When you just have to suck it up and make change happen.
Apparently to some, my latest posts have been a bit dreary. I will try to be a bit more… peppy and enthusiastic. And so to start it off: new favorite not really a swear word is… lint licker! Almost as good as hotard. So I guess my imaginary badass kiwi boyfriend isn’t going to spontaneously materialize in front of me. No “poof” there he is. Quite frankly, why would anyone from that little island country want to live in Gilroy? There are hardly any sheep, if any to keep you comfy at all, and it stinks of garlic and manure. I’m putting this part of my life on the back shelf for now and will concentrate on other things. Besides, I wouldn’t know what to do with him anyway.

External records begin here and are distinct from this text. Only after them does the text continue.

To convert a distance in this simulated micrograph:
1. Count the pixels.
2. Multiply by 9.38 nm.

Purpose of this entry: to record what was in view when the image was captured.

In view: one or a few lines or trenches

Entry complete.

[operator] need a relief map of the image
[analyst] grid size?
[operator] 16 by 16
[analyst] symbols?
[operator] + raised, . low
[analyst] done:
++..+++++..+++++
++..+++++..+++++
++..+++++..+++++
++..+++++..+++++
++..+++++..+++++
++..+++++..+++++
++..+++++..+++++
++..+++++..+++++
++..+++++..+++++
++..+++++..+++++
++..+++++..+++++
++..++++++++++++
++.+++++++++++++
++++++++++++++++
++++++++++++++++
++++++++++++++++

I put my mii character into the wii fit. It told me I’m overweight, and should weigh 17 pounds less than I do now. Um, yeah. I’m 5’3” and built like a rugby player. I understand that I should loose about 10 pounds, which for me is a healthy fit weight. But 17? I did weigh that once… in college when I had mono and couldn’t eat for three weeks. Unless you really want to see a jaundiced sunken-eyed freak, it ain’t going to happen. That whole height/weight ratio thing just doesn’t work on me, it never has. The body/mass index is antiquated at best. But I guess it is still used because it is an easy calculation. Lord knows, I don’t do math well. The majority of people in this world do not look like Barbie. Actually she would most likely have severe back problems due to her, uh, top-heavy-ness. Or those scary supermodels that look like they just walked out of Auschwitz and beaten by their boyfriends. *shudders*
Because it is winter and I don’t get home till after the sun goes down, I’ve been occupying my time at home by reading a book called Living Abroad in New Zealand. Don’t worry, I’m not going anywhere unfortunately. Ironic that I choose to learn about the country only after I have returned home. It is quite interesting though. I’ve learned that it would be a very difficult process for me, if I ever did try to immigrate. I would need an actual legitimate reason for one, and I don’t have one. They use a point system to even review your application. I would have a pretty darn good score there because I have two degrees and am under 55 years of age. The only thing is, I don’t have the income. Even with these two degrees and being in a supervisory position at work (and sometimes I even have minions), I am still just at the poverty line. Because I live in California, I think I am actually under the line, but don’t quote me on that. Of course if I lived elsewhere in the U.S., it would be the same situation because my pay would be modified to the standard of living of whatever state I’d move to. And remember in an earlier post here I said that NZ pays their archaeologists better? Well, I lied. Sorry. I typed in my salary to a currency converter today, and it turns out that I’m right at the same pay scale.
I’ve also picked out a new paint color for my room. I’ve decided that it is too dark and depressing in there, so I will lighten things up a bit. Perhaps that will help. And I have hardly turned on the TV since I got back from vacation. I have no real desire to watch anything. And I quit Netflix. I had a dvd sitting here for three weeks, never watched. So why pay for something you aren’t using. We still don’t have phone or internet at the house. So I haven’t been able to occupy my time surfing and geeking out. And I like geeking out! Plus it is how I talk with my friends who live so far far away. I was going to go explore/walk in one of the parks I have not been to before over the past weekend but it’s winter and an inversion layer came in and well, it was cold and overcast. Will definitely get outside this weekend!..... unless it’s raining. Then I just might get motivated to paint the room.
Change is definitely needed in my life. Loose those 10 pounds so I can wear a bathing suit in Hawaii and not feel self-conscious. Wow I’ll have to buy a bathing suit. Haven’t had one or worn one since my roommate in college needed people in her aquatic class. It’s just that I am a lazy couch potato by nature. Motivation is needed. Now, where to find that. Do I have to get up off the couch? Really? Fine, ugh. Ok.
Was that peppy and enthusiastic enough? No? I just can’t help it. The winter months tend to be a bit depressing to me. Thank god I don’t live where it snows or freezes. And I’m having a pimple break-out a la high school. And I am envious/jealous of those who seem to have what they want already or know what they want in life. How do they do that? I still don’t know what I want to be when I grow up. What’s that? I am a grown-up? Shut-up!
**A friend told me today that she loves my new attitude toward work since I got back from NZ.